South Africa need seven wickets on fifth day for consolation win
England may need help from the weather if they are to save the fourth Test against South Africa and end an annoying sequence.
Although the series is safe for the tourists, who lead 2-0, if they are defeated at Centurion it will be the fourth rubber in a row that they have lost the final match.
They are perilously poised on 52 for 3 at the end of the fourth day, nominally in pursuit of 382 for victory. Joe Root and James Taylor are unbeaten on 19. Thunderstorms are forecast for Tuesday.

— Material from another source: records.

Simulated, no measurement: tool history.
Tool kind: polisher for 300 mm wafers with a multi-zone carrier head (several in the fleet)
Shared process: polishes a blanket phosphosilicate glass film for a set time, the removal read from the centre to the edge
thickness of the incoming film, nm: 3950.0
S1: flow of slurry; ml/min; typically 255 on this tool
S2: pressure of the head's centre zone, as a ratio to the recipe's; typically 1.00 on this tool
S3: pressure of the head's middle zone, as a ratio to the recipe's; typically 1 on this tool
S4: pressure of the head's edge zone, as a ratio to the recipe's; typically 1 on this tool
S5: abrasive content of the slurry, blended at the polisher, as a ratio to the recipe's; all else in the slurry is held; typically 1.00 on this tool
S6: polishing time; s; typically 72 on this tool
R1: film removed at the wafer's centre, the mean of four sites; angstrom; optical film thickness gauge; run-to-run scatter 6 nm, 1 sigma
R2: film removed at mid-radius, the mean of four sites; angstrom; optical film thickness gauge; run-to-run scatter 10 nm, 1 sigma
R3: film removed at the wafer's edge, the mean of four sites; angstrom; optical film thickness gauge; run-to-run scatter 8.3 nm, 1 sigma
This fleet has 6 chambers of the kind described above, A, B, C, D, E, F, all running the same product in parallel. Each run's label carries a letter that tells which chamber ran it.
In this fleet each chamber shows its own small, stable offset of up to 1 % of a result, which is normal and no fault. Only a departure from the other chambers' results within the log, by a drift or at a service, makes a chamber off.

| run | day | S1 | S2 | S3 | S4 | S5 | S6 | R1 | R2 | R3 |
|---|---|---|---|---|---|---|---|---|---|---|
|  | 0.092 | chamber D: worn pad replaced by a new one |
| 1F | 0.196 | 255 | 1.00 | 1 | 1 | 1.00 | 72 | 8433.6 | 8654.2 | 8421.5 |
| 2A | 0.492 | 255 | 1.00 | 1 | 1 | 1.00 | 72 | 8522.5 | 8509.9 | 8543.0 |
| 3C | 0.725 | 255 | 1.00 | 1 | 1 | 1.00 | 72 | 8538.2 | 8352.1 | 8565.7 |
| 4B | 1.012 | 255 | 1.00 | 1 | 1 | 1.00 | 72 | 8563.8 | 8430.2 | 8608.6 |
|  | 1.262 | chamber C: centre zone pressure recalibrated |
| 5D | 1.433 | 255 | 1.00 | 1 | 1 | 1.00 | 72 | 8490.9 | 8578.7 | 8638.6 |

Morne Morkel took the key wicket of Alastair Cook, a fine caught and bowled. England’s captain remains 36 shy of becoming the first Englishman to 10,000 Test runs.
The series is also over for Alex Hales and Nick Compton, with both failing to nail down a case for retention this summer, even though the latter had a fine opening Test of the series.
Compton was caught behind off Kagiso Rabada (his ninth wicket of the match), and was then criticised for wasting a review when the evidence looked watertight. He also nearly ran Cook out. He has made 245 runs in eight innings this series, 134 of them coming in Durban. Ian Bell back, anyone?
Hales has had a leaner time, with 136 runs, and only one notable score (60). He was trapped lbw by a decent ball from Rabada that kept low. His technique outside offside stump has also come under the forensic microscope of Geoff Boycott among others. The quest for a successor to Andrew Strauss is far from over.
The hosts may be hampered by the injury to Kyle Abbott, and will need Dane Piedt to take his first wickets of the match.
The hosts had earlier added 206 to their overnight 42 for 1, with Hashim Amla narrowly missing out on his second century of the game.
New skipper AB de Villiers had hinted before the match that James Anderson’s speed was down. That honesty came back to haunt him when England’s leading Test wicket-taker swung one back in to dismiss him lbw for a duck, giving him a pair.
The first wicket of the day was Stephen Cook, and, with him gone, Anderson went past Sir Richard Hadlee on the list of Test wicket-takers. He is now one behind Kapil Dev (434) and the only seamers ahead of him are Courtney Walsh (519) and Glenn McGrath (563).
Amla’s composed knock banished any safety fears for South Africa, and an unbeaten 78 for Temba Bavuma confirmed his promise.
It was a disappointing match for Chris Woakes, who took 1 for 142, figures that would have done nothing to silence those who wanted to see what Mark Footitt was made of in this ‘dead’ match.
England lost to Pakistan in Sharjah, Australia at The Oval, New Zealand at Headingley and West Indies in Bridgetown, and have a long way to go before emerging unscathed from this closing encounter.